Object detection using a sliding window has existed before the recent rise of machine learning in computer vision. While interacting with non-technical clients data science consultants at Datalya often do get asked what is sliding window algorithm. In this article, we will try to explain the sliding window algorithm for everyone.
Like any machine learning algorithm, the first requirement of a sliding window algorithm is to prepare a labeled training set. Imagine we want to build a car detection algorithm using a sliding window. Our training images (X) will be images with and without a car object. We will closely crop cars out of car images and label cropped images with $y=1$ . In our training set, we also need negative examples where an image does not have any car but background. For negative examples, we will set $y=0$.
Now we can feed labeled training examples to the convolutional network (convnet) so that it can learn how to detect a car in an image. Once we have trained convnet on closely cropped training images, the next question would be, how do we go about detecting vehicles in test images as test images would not be closely cropped. This is where Sliding Window Algorithm comes to rescue.

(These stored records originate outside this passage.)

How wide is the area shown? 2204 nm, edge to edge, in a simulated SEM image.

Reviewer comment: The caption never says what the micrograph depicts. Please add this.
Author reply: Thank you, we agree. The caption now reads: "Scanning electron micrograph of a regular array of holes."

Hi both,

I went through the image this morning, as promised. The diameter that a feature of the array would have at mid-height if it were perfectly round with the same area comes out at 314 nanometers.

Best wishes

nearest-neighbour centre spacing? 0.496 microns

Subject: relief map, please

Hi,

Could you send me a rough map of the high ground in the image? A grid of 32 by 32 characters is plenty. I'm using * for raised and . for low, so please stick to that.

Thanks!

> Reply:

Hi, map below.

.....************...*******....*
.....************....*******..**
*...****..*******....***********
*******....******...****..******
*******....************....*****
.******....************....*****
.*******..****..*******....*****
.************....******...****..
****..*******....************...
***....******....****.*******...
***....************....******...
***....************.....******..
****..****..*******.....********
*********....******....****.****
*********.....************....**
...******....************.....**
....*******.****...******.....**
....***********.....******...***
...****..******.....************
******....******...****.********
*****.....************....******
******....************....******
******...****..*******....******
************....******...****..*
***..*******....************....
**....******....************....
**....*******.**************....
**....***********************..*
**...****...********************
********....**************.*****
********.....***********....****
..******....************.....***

To detect a car in a test input image, we start by picking a sliding window of size (x) and then feeding the input region (x) to trained convnet by sliding window over every part of the input image. For each input region, convnet outputs whether it has a car or not. We run a sliding window multiple times over the image with different window sizes, from smaller to larger, hoping a window size would fit the car and allow convnet to detect it.
Computational cost is a considerable disadvantage of the sliding window algorithm. We have to crop so many regions and run convnet for each of them individually. Increasing window and stride size makes it faster but at the cost of decreased accuracy.
Until the recent rise of machine learning, object detection using sliding window has been working fine for linear and straightforward classifiers, typically based on hand-engineered features. Classifiers with traditional settings usually do not require substantial computational resources. However, modern convnets are computational very demanding, and that makes the sliding window algorithm very slow. Additionally, the sliding window does not localize objects accurately unless sliding window and strides are tiny.